President-elect Rodrigo Duterte takes office this week looking to end the domination of “Imperial Manila” with a radical shift to federalism that he says is vital to fighting poverty and ending a deadly Muslim separatist insurgency.
Duterte has vowed to have the Constitution rewritten to achieve his bold plans — which would see power devolved from the central government in the nation’s capital, Manila, to newly created states governing the 81 provinces in the Philippines at present.
“It [the current system]is an excuse for them to hang onto power in ‘Imperial Manila.’ They have always been there in one single office, running the Philippines,” the then-presidential candidate said in a speech during the election campaign.
Such comments are typical fare for Duterte, an anti-establishment figure who relentlessly rails against the elites who have mostly ruled the Philippines since independence from the United States after World War II.

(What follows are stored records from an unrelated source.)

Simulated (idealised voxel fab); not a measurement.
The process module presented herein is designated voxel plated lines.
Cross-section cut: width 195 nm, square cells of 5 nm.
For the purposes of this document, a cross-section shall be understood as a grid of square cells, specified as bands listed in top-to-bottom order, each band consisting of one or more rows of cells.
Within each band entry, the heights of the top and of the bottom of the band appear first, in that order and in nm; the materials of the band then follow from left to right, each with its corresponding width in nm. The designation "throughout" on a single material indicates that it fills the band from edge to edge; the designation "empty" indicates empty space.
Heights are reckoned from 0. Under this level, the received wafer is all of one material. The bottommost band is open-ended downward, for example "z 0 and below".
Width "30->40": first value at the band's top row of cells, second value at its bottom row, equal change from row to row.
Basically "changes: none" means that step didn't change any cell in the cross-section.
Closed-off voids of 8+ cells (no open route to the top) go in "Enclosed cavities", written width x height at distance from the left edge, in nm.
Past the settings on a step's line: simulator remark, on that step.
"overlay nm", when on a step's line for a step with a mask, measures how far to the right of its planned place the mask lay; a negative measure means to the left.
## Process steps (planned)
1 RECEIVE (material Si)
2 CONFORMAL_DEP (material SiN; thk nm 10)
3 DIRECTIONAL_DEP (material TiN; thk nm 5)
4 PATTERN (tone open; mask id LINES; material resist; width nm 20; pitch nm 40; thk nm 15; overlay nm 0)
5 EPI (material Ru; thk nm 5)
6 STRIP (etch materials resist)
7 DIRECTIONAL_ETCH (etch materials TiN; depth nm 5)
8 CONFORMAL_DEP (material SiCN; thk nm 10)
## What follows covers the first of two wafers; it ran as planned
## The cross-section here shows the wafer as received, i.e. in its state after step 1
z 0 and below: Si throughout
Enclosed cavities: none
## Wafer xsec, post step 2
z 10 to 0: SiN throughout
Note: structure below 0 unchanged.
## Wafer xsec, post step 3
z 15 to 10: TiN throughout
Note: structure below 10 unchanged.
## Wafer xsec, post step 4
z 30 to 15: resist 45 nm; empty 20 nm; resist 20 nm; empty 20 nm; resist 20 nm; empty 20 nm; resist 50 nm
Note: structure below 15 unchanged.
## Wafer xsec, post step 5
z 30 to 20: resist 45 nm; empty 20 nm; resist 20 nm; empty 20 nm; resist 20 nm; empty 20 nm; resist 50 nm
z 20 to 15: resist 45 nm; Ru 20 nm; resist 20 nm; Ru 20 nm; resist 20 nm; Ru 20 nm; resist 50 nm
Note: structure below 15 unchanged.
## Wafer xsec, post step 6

On Thursday, he will take over from Benigno Aquino 3rd, who remains a generally popular figure but nevertheless comes from one of the remarkably small number of wealthy clans that have long dominated national politics and overseen one of Asia’s biggest rich-poor divides.
Duterte will become the first president from the vast southern region of Mindanao, which is one of the nation’s poorest areas and home to decades-old communist and Muslim insurgencies that have claimed tens of thousands of lives.
Highlighting his antipathy for Manila rule, Duterte snubbed his proclamation by Congress as the winner of the elections — an event normally rich in tradition and ceremony.
He has also traveled to the capital just once since winning the elections, and vowed to spend the bulk of his six years as President based in Davao City, which has less than two percent of the nation’s population and is 1,000 kilometers from Manila.
Peace, poverty hopes
Under Duterte’s federal set-up, the states will be largely autonomous and allowed to retain most of their income, rather than remitting it to the central government, which he believes will be a key driver of economic growth in the impoverished countryside.
He has said the central government would retain essential national functions, such as defense, foreign policy and Customs.
Duterte has repeatedly said one of the main benefits of federalism would be to end separatist rebellions waged by the country’s poor Muslim minority because they would in effect have autonomy in the new states.
“Nothing short of a federal structure will give Mindanao peace,” he said on the campaign trail, and broadly supportive comments from Muslim rebel leaders in recent weeks indicated that they are receptive to the plans.
Amending the Constitution is a highly sensitive subject in the Philippines.
Lawmakers have not touched it since it was rewritten in 1987, the year after the “People Power” revolution that overthrew Ferdinand Marcos.
The Constitution was redrawn to put in place safeguards to avoid another strongman rule, including limiting presidents to a single term of six years.
Tentative attempts by previous presidents to revise the Constitution failed amid strong opposition from groups that feared the leaders were merely seeking to extend their reigns.
But Duterte, flush with his election success that has seen political opponents swiftly shift allegiances to him, is confident of enjoying big majorities in both Houses of Congress, as well as broad popular support, to propel his push.
With Duterte due to turn 77 at the end of his presidential term, many voters do not see him as someone who will want to extend his rule.
Seeking to capitalize on his early-term popularity, he is aiming to lay the framework for a referendum to change the Constitution in the first half of his presidency, according to his allies.
Still, what would be the biggest shake-up to Philippine democracy since 1987 is by no means assured, and political analysts say opposition could build.
Critics have accused Duterte of being very vague about his plans, questioned whether federalism is indeed the panacea to the nation’s woes, and warned that it could cause more problems than it solved.
In nations like the Philippines that already has issues with weak governance, federalism might result at worst in the break-up of the country, according to Temario Rivera, chairman of the Center for People Empowerment in Governance think-tank.
He said federalism could strengthen the hold of political dynasties or clans that already monopolize power in local governments, often through the use of private armies, with a weakened central authority unable to respond.
“Shifting to a federal system will have uncertain and unpredictable results,” Rivera warned.